North American P-51 Mustang
The North American P-51 Mustang was perhaps the only airplane to seriously rival the Spitfire for the title of most beautiful and aesthetically pleasing fighter of WWII. When it came to performance, however, the Mustang had no serious rival for the title of best fighter of the war, embodying as it did the pinnacle of propeller-driven fighter technology, and proving itself a credible match against even the revolutionary Messerschmitt Me 262 jet fighter.
The Mustang was initially designed for the RAF, and the plane that was manufactured in accordance with the British buyers’ specifications, and delivered in October of 1941, was mediocre. Equipped with an underpowered engine, those early Mustangs could not compete on an equal footing with German fighters at high altitudes. As such, the RAF’s Fighter Command saw no use for the plane, and it was relegated to tactical reconnaissance and ground attack duties.
It was not until 1943, after the US Eighth Air Force joined the bombing campaign against Germany and suffered horrendous losses during raids deep into Reich territory beyond the range of fighter escorts, that the Mustang got a second look. The front-line American fighters at the time, the P-38s and P-47s, had shortcomings as bomber escorts – most important of which was the lack of sufficient range to accompany the bombers all the way to targets deep into Germany. After evaluation, it was determined that the Mustang, if modified to carry additional fuel internally and fitted with external fuel tanks, would have the necessary range to escort the bombers anywhere in the European Theater of Operations.
That fixed half of the problem: transforming the Mustang into a fighter capable of escorting American bombers all the way to targets deep inside Germany. Fixing the other half of the problem – improving the Mustang’s performance so it could beat back German fighters and actually protect the bombers it would now escort – transformed the Mustang into a legend.
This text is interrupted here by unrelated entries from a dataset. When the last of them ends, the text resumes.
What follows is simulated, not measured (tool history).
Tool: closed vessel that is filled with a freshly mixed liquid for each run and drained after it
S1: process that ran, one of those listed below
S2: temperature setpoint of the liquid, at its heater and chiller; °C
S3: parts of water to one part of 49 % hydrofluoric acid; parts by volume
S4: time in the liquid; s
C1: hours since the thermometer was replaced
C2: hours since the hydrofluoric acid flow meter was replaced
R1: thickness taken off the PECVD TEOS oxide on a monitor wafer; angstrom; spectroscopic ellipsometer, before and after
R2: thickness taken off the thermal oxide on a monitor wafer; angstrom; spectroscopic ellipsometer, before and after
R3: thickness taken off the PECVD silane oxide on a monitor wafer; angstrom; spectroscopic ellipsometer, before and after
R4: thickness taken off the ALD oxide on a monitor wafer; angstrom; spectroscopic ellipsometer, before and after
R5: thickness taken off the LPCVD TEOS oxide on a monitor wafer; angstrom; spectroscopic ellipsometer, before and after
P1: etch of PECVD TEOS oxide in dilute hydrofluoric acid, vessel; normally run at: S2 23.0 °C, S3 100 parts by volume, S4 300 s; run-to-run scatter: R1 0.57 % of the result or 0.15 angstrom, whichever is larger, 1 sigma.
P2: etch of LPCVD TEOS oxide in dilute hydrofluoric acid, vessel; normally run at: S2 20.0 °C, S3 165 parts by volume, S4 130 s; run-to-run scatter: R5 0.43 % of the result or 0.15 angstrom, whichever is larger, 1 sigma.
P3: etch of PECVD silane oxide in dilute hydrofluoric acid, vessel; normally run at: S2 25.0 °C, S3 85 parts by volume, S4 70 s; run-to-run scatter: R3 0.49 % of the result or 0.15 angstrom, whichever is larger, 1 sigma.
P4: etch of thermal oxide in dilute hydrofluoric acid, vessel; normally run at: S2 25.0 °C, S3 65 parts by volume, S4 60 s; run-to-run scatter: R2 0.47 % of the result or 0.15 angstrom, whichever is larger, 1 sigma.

What had kept the Mustang mediocre was a mediocre engine that performed poorly at high altitudes. Equipped with that stock engine, the initial Mustangs had a top speed of 390 miles per hour, and an effective ceiling of 15,000 feet – any higher, and their performance suffered. Then a British test pilot had the bright idea of replacing the Mustang’s stock engine with the Rolls Royce engine used in the Spitfire IX, and the results were immediate and dramatic, allowing the Mustang to realize its potential, and transforming it from mediocrity to the war’s best fighter. From a 390 m.p.h. top speed, the Rolls Royce engined Mustang zoomed to 440 m.p.h. (with later models reaching 490 m.p.h.), and from an effective ceiling of 15,000 feet, the improved Mustang soared to 42,000 feet.
The test results were passed on to the Americans, and converted Mustangs, equipped with the Rolls Royce engine and now designated the P-51B, began rolling out of factories in June of 1943, and by late 1943, P-51s were in place and ready for action in Europe. When they entered action in 1944, the P-51s broke the Luftwaffe’s back.
The Bf 109s had good engines, capable of performing well at the high altitudes in which the bombers flew. But to actually down the rugged B-17 and B-24 heavy bombers, the 109s needed to be fitted with heavy armaments. The problem was that putting heavy armaments on the Bf 109s’ light airframe negatively impacted their performance, making them that much more vulnerable to the bombers’ escorting P-51s, which were unencumbered by heavy armaments, and armed and optimized instead for the task of killing fighters.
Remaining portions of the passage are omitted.